Cast: Rajkummar Rao, Keval Arora, Rajesh Tailang, Blake Allan
Director: Hansal Mehta
In his new film Omerta, director Hansal Mehta seeks to dive into the mind of a cold-blooded terrorist, the real-life Omar Saeed Sheikh, played superbly by Rajkummar Rao. As the story unravels, we see how a highly-educated, British-bred Pakistani gets radicalized into becoming an icy murderous agent, currently serving life imprisonment in a Karachi prison for the killing of American journalist Daniel Pearl in 2002.

Omar, who was accused of having connections with Osama bin Laden and the 9/11 bombings, was one of three men released after the Indian Airlines Kandahar hijacking by the Taliban in 1999. Mehta, as you can see, has a fascinating subject at hand – a young man who becomes such an Islamic fundamentalist that he drops out of the London School of Economics and leaves his comfortable home in England to train in a terror camp in Afghanistan where he is shaped into a diabolical terrorist.

What the director is interested in is the ticking of an insidious mind. We see how Omar meticulously plans the kidnapping of the four foreigners in New Delhi, casually striking up conversations, hanging out and winning their confidence. Mehta painstakingly builds up a portrait with details – like the glass of milk Omar drinks unselfconsciously while others lug beer, or the way he switches in a split-second from the friend playing chess, to a steely-eyed assassin. The film explores this again in the way he wins over Daniel Pearl, luring him as a helpful ‘contact’. One of the film’s most stomach-churning scenes is the one in which the journalist is killed. Mehta shoots this so skillfully, the violence here is both invisible and yet all-pervasive.

The screenplay jumps back and forth in time, going back to a young Omar, disturbed by the war crimes committed against Bosnian Muslims, and how he convinces his reluctant father that he must go serve his “brothers and sisters”. Omerta pieces together the protagonist’s story like a clever jigsaw puzzle, but it’s also true that we are never fully sucked into his life. There are portions that drag despite the 6-minute run time because Omar’s motives don’t feel convincingly explored and the backstory involving his father is weak.

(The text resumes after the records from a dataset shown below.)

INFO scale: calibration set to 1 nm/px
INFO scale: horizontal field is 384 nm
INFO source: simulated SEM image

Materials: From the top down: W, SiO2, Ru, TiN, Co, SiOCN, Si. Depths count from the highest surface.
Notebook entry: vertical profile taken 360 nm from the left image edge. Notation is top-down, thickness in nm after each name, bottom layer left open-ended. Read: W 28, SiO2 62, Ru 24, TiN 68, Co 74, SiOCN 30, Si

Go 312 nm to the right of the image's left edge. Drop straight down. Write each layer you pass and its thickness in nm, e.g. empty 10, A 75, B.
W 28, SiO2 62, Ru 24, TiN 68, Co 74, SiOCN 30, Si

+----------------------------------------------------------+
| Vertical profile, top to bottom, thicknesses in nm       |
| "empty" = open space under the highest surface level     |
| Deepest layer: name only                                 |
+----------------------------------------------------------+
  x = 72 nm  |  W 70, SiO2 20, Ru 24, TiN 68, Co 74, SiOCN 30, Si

What works is the director’s chemistry with his leading man. Mehta reunites with Rajkummar Rao after their work together in Shahid and Aligarh. It’s expected of Rajkummar to sink his teeth into and slip under the skin of any character, and he does that with this deliciously meaty role. The inconsistent accent notwithstanding, the actor plays a sociopath with an iciness that will stay with you – watch that smile as he’s taken away in handcuffs, or the way his eyes bore into his victims.

I’m going with three out of five for Omerta. You might see it as the other side of the same coin that is Shahid. The making of a man deeply affected by similar incidents, but one who chooses a different path.